The Modern Gloss is a project created by, written by, and edited by Cory Winslow (MEMAG), Jake Norwood (CKDF), Mike Edelson (NYHFA), and Ben Michels (BP). It is a modern take on Liechtenauer's zettel documenting our understanding of the early Kunst des Fechtens system for fighting with the longsword. This is a living project and, as such, the posts are subject to being updated or added to as we move forward. The posts themselves should not be taken in isolation, but as part of the system as a whole. All currently available posts will be catalogued on this page for easy reference.
The Zornhau and its Techniques
The Zornhau or Wrath-hew is the first of the Five Hidden Hews to be described. It is the most powerful of all hews, and it goes diagonally downwards from the shoulder along the same trajectory that an angry unskilled fencer would most likely strike at his target, hence its name. The simple yet powerful execution of the Zornhau makes it easy to employ once understood, and therefore highly useful in combat. The ingenuousness of this hew is not in how it is physically executed, but in how it is tactically implemented. Used in the correct manner, the Wrath-hew counters all hews from above, which are the most common type of attack encountered, and is particularly useful against quick attacks from the opponent.
Pedagogically, the purpose of the Zornhau section of the zettel is to teach a fencer starting out in Liechtenauer’s art how to control the fight by inviting an anticipated attack and breaking that attack with a counter, which is a technique that protects and causes harm to the opponent either in the same motion or nearly the same motion. The plays of the Zornhau are not true invitations, but they do contain elements of inviting attacks which allow the student to learn such invitations through fencing without consciously attempting to do so. For example, in the approach, lifting your sword to your shoulder invites an attack, being as how it is not a point forward defensive position.
The lessons of the Zornhau teach you how to fight from the lower bind, and include teachings on counter-attacking, binding, Feeling, fighting in close combat, and attacking the openings on the opponent, forming a foundation upon which the other teachings stand.
Who Over-hews you,
Wrath-hew point threatens him.
Perform the Wrath-hew thus:
When you come to the opponent at the onset of the fight and he acts Before you by hewing to your head from above on his right side, then go After him by hewing wrathfully against his sword with your long edge, also from above your right side. With this hew you defend yourself against his attack, but in doing so you should not parry his sword widely by letting your point go up or out to the side, which would not threaten him, and therefore leave you open to another attack, but instead always direct your point towards his face or chest as you bind against his sword, so that you have a shorter path to your opponent with your weapon than he has to you. Do not make any concessions towards a parry—do not turn your edge against his hew, do not move your hands out to the side, etc. Hew to the centerline and not past it, or you may fall victim to a failer. As you bind, you must be sure to remain centered with the sword by using proper structure and body mechanics, as you have previously been taught. If when you bind on his sword with yours you then perceive that he is Soft on the sword, that is, if he allows your point to get on target by yielding in the bind and allowing you to take control of the centerline between you and him, then Indes shoot in your point long out before you, using your core to drive the action, straight into his face or chest, where you stab him. This stab must follow your hew as quickly as you perceive that the opponent is Soft and susceptible, lest you give him time to attack you once more. This counter-attack sequence of hew and stab is called the Zornhau Ort, or Wrath-hew Point, sometimes also referred to as the Lang Zornort or Long Wrath-Point due to its full extension of the point with the stab.
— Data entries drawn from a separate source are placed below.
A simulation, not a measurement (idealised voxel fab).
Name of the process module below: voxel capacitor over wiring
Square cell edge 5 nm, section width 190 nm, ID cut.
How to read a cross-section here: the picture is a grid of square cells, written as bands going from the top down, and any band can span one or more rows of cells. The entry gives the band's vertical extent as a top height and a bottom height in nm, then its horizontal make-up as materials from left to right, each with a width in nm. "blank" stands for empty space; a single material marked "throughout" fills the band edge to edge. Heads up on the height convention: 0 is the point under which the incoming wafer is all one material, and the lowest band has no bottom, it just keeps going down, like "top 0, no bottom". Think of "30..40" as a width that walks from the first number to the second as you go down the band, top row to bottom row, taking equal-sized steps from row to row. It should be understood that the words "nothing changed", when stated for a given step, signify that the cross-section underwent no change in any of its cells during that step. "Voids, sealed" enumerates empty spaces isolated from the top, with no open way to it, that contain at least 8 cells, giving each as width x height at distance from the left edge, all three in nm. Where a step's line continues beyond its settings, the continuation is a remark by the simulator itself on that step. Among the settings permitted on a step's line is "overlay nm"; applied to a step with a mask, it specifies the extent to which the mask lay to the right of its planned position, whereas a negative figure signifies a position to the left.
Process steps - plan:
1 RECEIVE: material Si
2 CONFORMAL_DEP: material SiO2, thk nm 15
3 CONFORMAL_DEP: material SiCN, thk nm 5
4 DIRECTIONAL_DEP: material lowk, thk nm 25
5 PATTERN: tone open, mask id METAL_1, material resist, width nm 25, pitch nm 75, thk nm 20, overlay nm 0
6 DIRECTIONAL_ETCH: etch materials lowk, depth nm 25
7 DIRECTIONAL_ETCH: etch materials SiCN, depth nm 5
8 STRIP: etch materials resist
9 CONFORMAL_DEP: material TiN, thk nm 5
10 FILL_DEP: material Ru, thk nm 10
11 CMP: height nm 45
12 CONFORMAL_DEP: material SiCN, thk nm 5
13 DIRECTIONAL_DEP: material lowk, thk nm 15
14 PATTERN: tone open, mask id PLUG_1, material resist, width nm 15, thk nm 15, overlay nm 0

As with all techniques, footwork facilitates sword-work, placing your body in the proper position in space at the correct time. With this particular technique, since the opponent is closing the distance, you may step to switch which foot is forward and which is back while remaining in place or you may choose not to take a step at all, and instead turn the hips with the strike. Alternatively, you may find it necessary to step a little forward or backward and to your right with the right foot while hewing the Zornhau, immediately following the hew with the left foot quickly behind you, a bit out to your right side, which brings your body back into a proper stance against your opponent. This will provide an advantageous angle slightly out to your opponent’s left side, with the stab following this step.
Becomes he aware of it,
Then take off above without danger.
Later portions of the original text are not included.